20220128 - The Inner Trojka
Jan 28, 2022•20 min
Episode description
You know the voices inside that says "you are bad" and "you should..." and sets an impossible bar to live up too. I'll try and present a way of understanding them as "The Inner Trojka", which is an understanding that comes from my teacher, Kåre Landfald.
The inner Trojka is the inner Critic, the inner Pusher and the inner Perfectionist. They can be experienced as voices in our head, but often we are not directly aware about them. Instead we mostly experience the effect they have on us as shame, guilt and depression. And even when we are aware of the voices, we identify with them and think they are us.
The inner perfectionist - "This is the lowest possible bar for Good."
- Sets up the impossible standard which you are compared against in all areas of life.
- Examples: "This is good persons body looks like", "this is how a good person acts", "this is how popular a good person is", "this is how successful a good person is", "this is the number of minutes a good person meditates", "this is what a good person eats", ... And on and on and on it goes.
The inner pusher - "You must / should be Good."
- This is the voice that constantly pushes you to live up to the standard set by the inner perfectionist.
- Whenever you hear the words "Should" and "Must", you know that it's the inner pusher that is talking.
- It can come as "you should...", but as we are very often identified with the inner pusher it often comes as "I should" / "I must".
The inner critic - "If you are not Good you are worthless."
- When we fail to live up to the standards set by the inner perfectionist, the inner critic wakes up.
- This is the voice that tells you "you are not good enough", "you suck", "you are ugly", "no one wants you", "you are bad at your job", or if we are identified with this voice it comes as "I" statements. "I am worthless", "No one loves me", "I'm a horrible person", "I'm disgusting and stupid".
- It can range from a vague tone of critisism to extremely aggressive and mean and it can really feel like being under attack.
What is really important to understand is that THOSE VOICES ARE NOT THE TRUTH. They might have some content of truth. For example if my inner pusher tells me "you should exercise more", it might be true that exercising more would be beneficial for me, but there is no truth in "you should". The energy of the statement is not true.

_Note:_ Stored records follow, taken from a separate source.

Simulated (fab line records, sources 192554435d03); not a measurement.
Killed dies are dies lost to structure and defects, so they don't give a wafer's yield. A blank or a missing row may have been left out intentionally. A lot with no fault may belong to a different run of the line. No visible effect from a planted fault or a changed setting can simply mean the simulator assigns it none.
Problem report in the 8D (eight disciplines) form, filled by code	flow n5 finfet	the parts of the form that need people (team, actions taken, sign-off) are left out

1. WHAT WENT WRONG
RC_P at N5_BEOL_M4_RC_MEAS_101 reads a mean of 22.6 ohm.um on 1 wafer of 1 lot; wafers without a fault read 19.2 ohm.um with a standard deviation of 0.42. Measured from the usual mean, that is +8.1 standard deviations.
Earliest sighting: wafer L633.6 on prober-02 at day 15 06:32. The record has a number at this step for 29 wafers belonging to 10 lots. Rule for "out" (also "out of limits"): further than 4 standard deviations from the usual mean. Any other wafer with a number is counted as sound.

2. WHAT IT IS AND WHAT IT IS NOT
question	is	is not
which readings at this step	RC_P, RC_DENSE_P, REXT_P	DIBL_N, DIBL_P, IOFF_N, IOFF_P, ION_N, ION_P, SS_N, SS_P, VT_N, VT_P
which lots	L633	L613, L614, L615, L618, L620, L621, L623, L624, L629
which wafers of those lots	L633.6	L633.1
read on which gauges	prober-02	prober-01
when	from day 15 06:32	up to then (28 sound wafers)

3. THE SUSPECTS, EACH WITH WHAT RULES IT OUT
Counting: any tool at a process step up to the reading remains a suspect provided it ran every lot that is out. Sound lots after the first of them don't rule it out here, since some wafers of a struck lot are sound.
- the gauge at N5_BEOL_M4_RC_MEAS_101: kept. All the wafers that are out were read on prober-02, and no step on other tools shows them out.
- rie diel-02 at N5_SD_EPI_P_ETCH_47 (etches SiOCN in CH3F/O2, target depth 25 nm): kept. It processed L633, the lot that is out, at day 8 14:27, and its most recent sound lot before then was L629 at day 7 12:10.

So why are they there? As we grow up we internalise that "a good boy/girl" receives love, belonging, connection, safety, etc, which is essential for our survival, so "being good" is really really important for us. We also internalise what "a good boy/girl" is. Most of this inner conditioning comes from our care-takers, for example it is not uncommon to hear those voices as the voice of once mother or father. They are strategies to receive love! So fundamentally those voices try to protect us. They want what is best for us. The problem is that their strategies are really harmful and not supportive at all.
When we disengage from the inner Trojka there is often a sense of relief and space, like we are suddenly free to be ourselves.
Today we will practise becoming more aware of those voices.